Among these cities was one on the Tiber, about sixteen miles up from the mouth. It had had a great past under kings of its own, before the Etruscan conquest; very likely had wielded wide empire in its day. A tradition of high destiny hung about it, and was ingrained in the consciousness of its citizens; and I believe that this is always what remains of ancient greatness when time, cataclysms, and disasters have wiped all actual memories thereof away. But now, say in 500 B.C., we are to think of it as a little peasant community in an age and land where there was no such wide distinction between peasant and bandit. It had for its totem, crest, symbol, what you will, very appropriately, a she-wolf….

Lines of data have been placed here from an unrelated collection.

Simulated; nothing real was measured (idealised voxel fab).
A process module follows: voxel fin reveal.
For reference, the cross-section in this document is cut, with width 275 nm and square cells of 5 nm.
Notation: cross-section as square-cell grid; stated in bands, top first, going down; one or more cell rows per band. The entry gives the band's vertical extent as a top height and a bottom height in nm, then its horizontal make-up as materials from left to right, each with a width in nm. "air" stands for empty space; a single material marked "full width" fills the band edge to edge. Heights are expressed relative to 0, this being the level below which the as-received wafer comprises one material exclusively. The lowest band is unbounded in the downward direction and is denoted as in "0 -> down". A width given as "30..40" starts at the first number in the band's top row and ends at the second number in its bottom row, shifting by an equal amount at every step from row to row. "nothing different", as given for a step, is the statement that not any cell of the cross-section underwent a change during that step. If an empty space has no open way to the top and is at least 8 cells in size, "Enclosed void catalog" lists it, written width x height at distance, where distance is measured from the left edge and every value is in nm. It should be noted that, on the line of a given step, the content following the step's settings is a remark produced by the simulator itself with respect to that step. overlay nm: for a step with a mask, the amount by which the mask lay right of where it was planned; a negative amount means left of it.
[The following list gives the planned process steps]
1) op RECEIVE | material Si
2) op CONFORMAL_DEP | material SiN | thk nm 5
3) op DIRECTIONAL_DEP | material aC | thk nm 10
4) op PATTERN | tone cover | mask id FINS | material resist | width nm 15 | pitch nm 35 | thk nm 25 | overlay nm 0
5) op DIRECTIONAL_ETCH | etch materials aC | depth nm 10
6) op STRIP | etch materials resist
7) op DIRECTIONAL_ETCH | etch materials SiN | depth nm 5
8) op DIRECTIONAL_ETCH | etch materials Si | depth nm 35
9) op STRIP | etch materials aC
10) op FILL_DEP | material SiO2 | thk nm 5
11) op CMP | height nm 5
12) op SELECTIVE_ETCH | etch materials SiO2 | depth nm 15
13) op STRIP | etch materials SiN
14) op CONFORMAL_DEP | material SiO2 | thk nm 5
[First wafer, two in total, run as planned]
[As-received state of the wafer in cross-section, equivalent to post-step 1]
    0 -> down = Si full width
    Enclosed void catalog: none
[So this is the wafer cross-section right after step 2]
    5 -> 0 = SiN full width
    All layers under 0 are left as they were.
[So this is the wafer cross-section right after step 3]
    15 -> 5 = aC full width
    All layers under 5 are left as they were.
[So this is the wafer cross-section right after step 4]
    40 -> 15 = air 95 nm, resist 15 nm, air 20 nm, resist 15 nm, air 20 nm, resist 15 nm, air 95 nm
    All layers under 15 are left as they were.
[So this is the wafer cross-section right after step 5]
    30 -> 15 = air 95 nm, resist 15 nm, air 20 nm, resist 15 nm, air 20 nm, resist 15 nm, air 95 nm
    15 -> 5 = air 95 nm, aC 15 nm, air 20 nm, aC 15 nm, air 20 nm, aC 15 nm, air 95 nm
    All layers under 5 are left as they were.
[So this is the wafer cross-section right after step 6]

Art or culture, I said, there was none;—and yet, too, we might pride ourselves on certain great possessions to be called (stretching it a little), in that line; which had been left to us by our erstwhile Etruscan lords, or executed for us by Etruscan artists with their tongues in their cheeks and sides quietly shaking.—Ha, you men of Praeneste! you men of Tibur! sing small, will you? We have our grand Jupiter on the Capitoline, resplendent in vermilion paint; what say you to that? Paid for him, too, (a surmise, this!) with cattle raided from your fields, my friends!

Everything handsome about us, you see; but not for this must you accuse us of the levity of culture. We might patronize; we did not dabble.—One seems to hear from those early ages, echoes of tones familiar now. Ours is the good old roast beef and common sense of—I mean, the grand old gravitas of Rome. What! you must have a Jupiter to worship, mustn't you? No sound as by Parliament-Established-Religion of Numa Pompilius, Sir, and the world would go to the dogs! And, of course, vermilion paint. It wears well, and is a good bloody color with no levity about it; besides, can be seen a long way off—whereby it serves to keep you rascals stirred up with jealousy, or should. So: we have our vermilion Jupiter and think of ourselves very highly indeed.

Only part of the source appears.